Building an Open Data API

Thoughts on what to do and how

Making the API Help with Openness (A Recap)

Primary Timely Accessible Machine processable Non-proprietary
Easing data release processes, clearance and development
Allowing partial retrieval of data
Allowing retrieval of aggregated data via on-the-fly computation
Providing delivery of data in open data formats
Allowing for delivery of data in custom data formats
Allowing management of multiple simultaneous versions
Allowing access to data via multiple API views
Pulling data from a database
Automating documentation of data and testing of data access
Enabling data use and visualization

Making the API Help with Openness (Examples)

Topics I'll cover

  • Spinning up an API in no time
  • Defining API endpoints
  • Using different data formats
  • Versioning the API
  • Creating different API components
  • Working with the data
  • Connecting to a database
  • Self-generating and API-testing documentation

Note: My API is a work in progress, so nothing here is final. These are just thoughts along the way.

 

My development stack

Grape Rack Ruby

Spinning up an API in no time

Ruby + Rack + Grape

Use github.com/dblock/grape-on-rack as a great starting point.

The API is defined by subclassing the Grape::API class.

module BudgetData
  class API < Grape::API
    ...
  end
end

Add the API to your Rack configuration file (config.ru).

run BudgetData::API

Defining API endpoints

Create resources which contain endpoints.

module BudgetData
  class API < Grape::API
    ...
    resource :outlays do
      desc "Return outlays for the requested year"
      params do
        requires :year, :type => String, :desc => "Fiscal year"
      end
      get 'fy/:year' do  # Responds to route: .../outlays/fy/1994
        Outlays.find(params[:year])
      end
      ...
    end
  end
end

Defining API endpoints: input validation

Define validations on the endpoint parameters.

resource :outlays do
  desc "Return outlays for the requested year"
  params do
    requires :year, :type => String, 
             # Regular expression below accepts years 1962-2017 and TQ
             :regexp => /^(196[2-9]|19[7-9][0-9]|200[0-9]|201[0-7]|TQ)$/, 
             :desc => "Fiscal year"
  end
  get 'fy/:year' do  # Responds to route: .../outlays/fy/1994
    Outlays.find(params[:year])
  end
  ...
end

Using different data formats

Grape, by default, responds to requests for text, JSON and XML. To request one from the API, simply add the file extension to the end of the request.

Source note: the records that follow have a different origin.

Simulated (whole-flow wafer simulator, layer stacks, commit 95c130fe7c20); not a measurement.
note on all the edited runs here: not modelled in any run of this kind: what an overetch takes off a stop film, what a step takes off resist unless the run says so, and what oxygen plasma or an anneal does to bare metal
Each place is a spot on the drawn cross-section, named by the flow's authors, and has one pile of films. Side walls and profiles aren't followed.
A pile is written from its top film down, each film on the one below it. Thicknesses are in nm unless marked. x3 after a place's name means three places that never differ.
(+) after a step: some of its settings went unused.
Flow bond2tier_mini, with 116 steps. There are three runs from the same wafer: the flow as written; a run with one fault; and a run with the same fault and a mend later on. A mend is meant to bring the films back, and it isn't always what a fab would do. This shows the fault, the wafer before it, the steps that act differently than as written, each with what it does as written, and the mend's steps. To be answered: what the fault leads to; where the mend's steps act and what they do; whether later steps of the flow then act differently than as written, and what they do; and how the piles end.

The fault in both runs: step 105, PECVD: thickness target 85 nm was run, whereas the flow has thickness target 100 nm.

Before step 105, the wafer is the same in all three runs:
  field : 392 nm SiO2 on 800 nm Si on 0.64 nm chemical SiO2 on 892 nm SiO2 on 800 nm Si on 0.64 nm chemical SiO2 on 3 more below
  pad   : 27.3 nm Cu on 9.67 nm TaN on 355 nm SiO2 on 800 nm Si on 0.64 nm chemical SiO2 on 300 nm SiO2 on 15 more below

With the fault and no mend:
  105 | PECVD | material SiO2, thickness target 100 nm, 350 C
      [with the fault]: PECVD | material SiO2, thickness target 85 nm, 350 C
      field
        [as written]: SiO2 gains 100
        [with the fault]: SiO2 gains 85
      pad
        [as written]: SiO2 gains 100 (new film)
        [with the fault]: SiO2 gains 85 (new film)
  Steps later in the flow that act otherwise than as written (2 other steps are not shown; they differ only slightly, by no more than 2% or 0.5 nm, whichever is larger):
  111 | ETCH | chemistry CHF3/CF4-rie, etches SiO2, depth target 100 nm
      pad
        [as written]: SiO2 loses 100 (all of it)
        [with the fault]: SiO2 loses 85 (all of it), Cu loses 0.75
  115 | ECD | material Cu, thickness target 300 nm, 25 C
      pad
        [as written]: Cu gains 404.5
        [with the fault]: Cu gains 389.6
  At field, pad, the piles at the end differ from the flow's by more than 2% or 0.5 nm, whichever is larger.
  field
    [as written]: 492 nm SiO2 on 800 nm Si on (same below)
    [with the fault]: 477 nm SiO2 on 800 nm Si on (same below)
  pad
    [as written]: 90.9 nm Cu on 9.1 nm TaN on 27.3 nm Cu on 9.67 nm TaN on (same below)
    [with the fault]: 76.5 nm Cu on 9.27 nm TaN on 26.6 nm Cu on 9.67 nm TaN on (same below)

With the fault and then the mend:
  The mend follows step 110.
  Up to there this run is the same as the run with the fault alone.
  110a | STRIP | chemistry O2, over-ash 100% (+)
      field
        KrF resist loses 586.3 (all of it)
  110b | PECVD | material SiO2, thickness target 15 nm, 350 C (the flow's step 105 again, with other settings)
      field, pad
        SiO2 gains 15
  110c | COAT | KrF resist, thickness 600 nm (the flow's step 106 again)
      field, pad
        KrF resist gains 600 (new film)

To limit the formats available, use the format method.

class BudgetData::API < Grape::API
  format :json # Now this API will only respond to requests with JSON format
  ...
end

But we don't want to limit the formats, we just want to specify a default!

class BudgetData::API < Grape::API
  default_format :json # Now, JSON format requires no extension on the path; 
                       # for other formats, specify an extension (.xml, etc)
  ...
end

Using different data formats: custom formatters

For proprietary or unsupported formats, use a custom formatter.

module XlsFormatter
  def self.call(object, env)
    object.to_xls # this method can be defined by 
                  # some other Gem or custom coded
  end
end

class BudgetData::API < Grape::API
  content_type :xls, "application/vnd.ms-excel"
  # The symbol specifies the extension this will respond to (:xls => .xls)
  formatter :xls, XlsFormatter
  ...
end

Versioning the API

We can version the API using the version method.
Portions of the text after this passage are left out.